Chowgule Steamships Limited (CSL) (the “Company” ) is committed to maintaining the highest standards of business and ethical conduct. This Code of Business Conduct and Ethics for Directors and Senior Management (Code) reflects the business practices and principles of behavior that support this commitment. Our Board of Directors will strive to adhere to the standards of conduct contained in the Code and to update these standards as considered appropriate to reflect legal and regulatory developments. Every Director will be expected to read and understand this Code and its application for the performance of his or her responsibilities.

2. Compliance Officer

The Company has designated the Company Secretary of the Company as its Compliance Officer to monitor implementation of this Code. Directors, at their discretion, may make any report or complaint provided for in this Code to the Chairman of the Board or to the Compliance Officer. The Compliance Officer will refer complaints submitted, as appropriate, to the Chairman of the Company and/or to the Board of Directors.

3. Compliance with Applicable Laws

Directors must comply with all laws, rules, and regulations of the country and other countries, as well as the states, counties, cities, of other jurisdictions, applicable to either the Company or its business or that of its subsidiaries.
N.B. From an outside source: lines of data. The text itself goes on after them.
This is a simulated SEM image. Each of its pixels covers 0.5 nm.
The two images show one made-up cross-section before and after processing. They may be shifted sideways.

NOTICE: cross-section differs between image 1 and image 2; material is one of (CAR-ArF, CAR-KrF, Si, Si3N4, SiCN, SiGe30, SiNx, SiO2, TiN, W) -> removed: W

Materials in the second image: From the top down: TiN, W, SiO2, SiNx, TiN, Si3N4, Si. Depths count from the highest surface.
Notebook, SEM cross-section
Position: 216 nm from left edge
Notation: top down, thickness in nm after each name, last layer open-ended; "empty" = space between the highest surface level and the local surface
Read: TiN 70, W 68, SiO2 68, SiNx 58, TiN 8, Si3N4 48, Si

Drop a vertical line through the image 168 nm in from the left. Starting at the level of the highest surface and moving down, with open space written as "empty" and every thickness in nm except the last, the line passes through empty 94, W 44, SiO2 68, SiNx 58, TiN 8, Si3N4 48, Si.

This Code does not claim to cover or summarize all laws, rules, and regulations applicable to either the Company or its business or subsidiaries. The Compliance Officer shall wherever possible provide to the Directors information about or copies of the various guidelines and materials on specific laws, rules, and regulations which may have a bearing on their duties and responsibilities. Directors should consult with the Chairman of the Board or the Compliance Officer if they have questions about laws that they think may be applicable to either the Company or its subsidiary or its business.

4. Attendance

Each Director shall endeavour to attend all the Board Meetings / Committee Meetings, except in cases of ill-health, extraneous circumstances etc. and inform the Board in writing in case of their inability to attend a meeting.

5. Information

Each Director shall provide to the Company in a timely manner information required to be furnished mandatory by various laws (e.g. – other Directorships / Committee positions held, number of shares held in the Company and the changes in holding etc.)

6. Training

Each Director shall attend any course arranged by the Company for providing training to Directors in regard to the responsibilities and obligations of Directors as such.

7. Conflicts of Interest

Any Director who becomes aware of a conflict or potential conflict should bring it to the attention of the Chairman of the Board or the Compliance Officer. A “conflict of interest” may exist whenever the interests of a Director conflict in any way (or even appear to conflict) with the interests of a Company in relation to its dealings with third parties. While the Directors would be free to make personal investments, keep social relations and extend normal business courtesies, they must not have any interests that adversely influence the performance of their responsibilities. A conflict situation can arise when a Director takes actions or has interests that may make it difficult to perform his or her responsibilities as a Director of the Company objectively. Conflicts of interest may also arise when a Director, or a member of his or her family, receives improper personal benefits as a result of his or her position with a Company, whether received from that Company or a third party. Gifts above a nominal value to, loans to, or guarantees of obligations of Directors, or their respective family members may create conflicts of interest.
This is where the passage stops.